*counts world population*
[ ! ]
It’s so good that some people download two in case the first one breaks.
Yeah, I got a superbly functional and super fast search / research / assistant tool from Qwen 3.6 35B and Open Web UI + SearXNG. All running local. It passed the WAF benchmark with flying colors.
It’s honestly incredible how good the local stack is nowadays. It’s literally better than any frontier model you could’ve rented like a year ago.
I have a 16gb MacBook Air m4.
I like the idea of having a model I can run locally in the event of a possible long term internet outage.
Can you recommend a model that would be suitable for my computer?
16gb is a bit low unfortunately. You could run a 2 bit quant of latest Qwen, but that’s going to be a severely degraded performance. https://huggingface.co/unsloth/Qwen3.6-35B-A3B-GGUF
Might be worth trying though to see if it does what you need.
Thanks! I figured it’s low on ram, but with the way things are going in the world, maybe it’s better than nothing is what I’m thinking.
It’s entirely possible we might see fairly capable models that can be run with 16 gigs of RAM in the near future. Qwen 3.5 came out in February, and you needed a server with hundreds of gigs of memory to run a 397bln param model. Fast forward to a couple of weeks ago and 3.6 comes out with a 27bln param version beating the old 397bln param one in every way. Just stop and think about how phenomenal that is https://qwen.ai/blog?id=qwen3.6-27b
So, it’s entirely possible people will find ways to optimize this stuff even further this year or the next, and we’ll get an even smaller model that’s more capable.
Thanks! That’s really amazing to hear. I guess I’ll wait a bit and see what happens.
Still worth using Qwen3-Coder-Next 80B? Runs about slightly faster than 3.6 27B on my hw.
I haven’t tried comparing them myself, I guess you just kind of have to gauge if it works well enough. :)

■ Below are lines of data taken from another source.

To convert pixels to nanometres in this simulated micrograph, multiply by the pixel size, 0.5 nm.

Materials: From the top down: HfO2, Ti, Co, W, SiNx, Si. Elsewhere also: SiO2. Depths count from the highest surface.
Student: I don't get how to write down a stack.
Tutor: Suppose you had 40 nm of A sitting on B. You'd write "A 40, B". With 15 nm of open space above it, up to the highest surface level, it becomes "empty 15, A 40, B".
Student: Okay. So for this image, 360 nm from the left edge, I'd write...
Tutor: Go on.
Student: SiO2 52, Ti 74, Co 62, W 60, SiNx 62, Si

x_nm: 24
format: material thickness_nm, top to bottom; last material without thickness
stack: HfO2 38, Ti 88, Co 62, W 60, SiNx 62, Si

What software are u using with the models for code? OpenCode, Nanocoder, etc.?
I ended up settling on opencode, but I find all of them work more or less the same nowadays. Pi is an interesting one which is very minimalist.
long term internet outage is not that likely. But getting priced out of any online models is quickly the reality.
gemma-4-E4B-it
Why does Ollama only have a cloud version?
Because how else will they take care of vendor lock-in without such requirement?
What is the difference between running locally and running on Qwen platform?
I do not have a capable computer to run this I am just interested
Mainly data sovereignty. Running a local model means all your data stays on your machine. Any time you use a service you’re sending whatever the model is working on to the company. Another advantage is the price. With services you have to pay a subscription, with local models you get to run them for the price of electricity.
And electronic devices
The land of the CCP is the last place I’d expect to see FOSS AI agents. Good for them! Beats the hell out of our greedy bastards in the United States.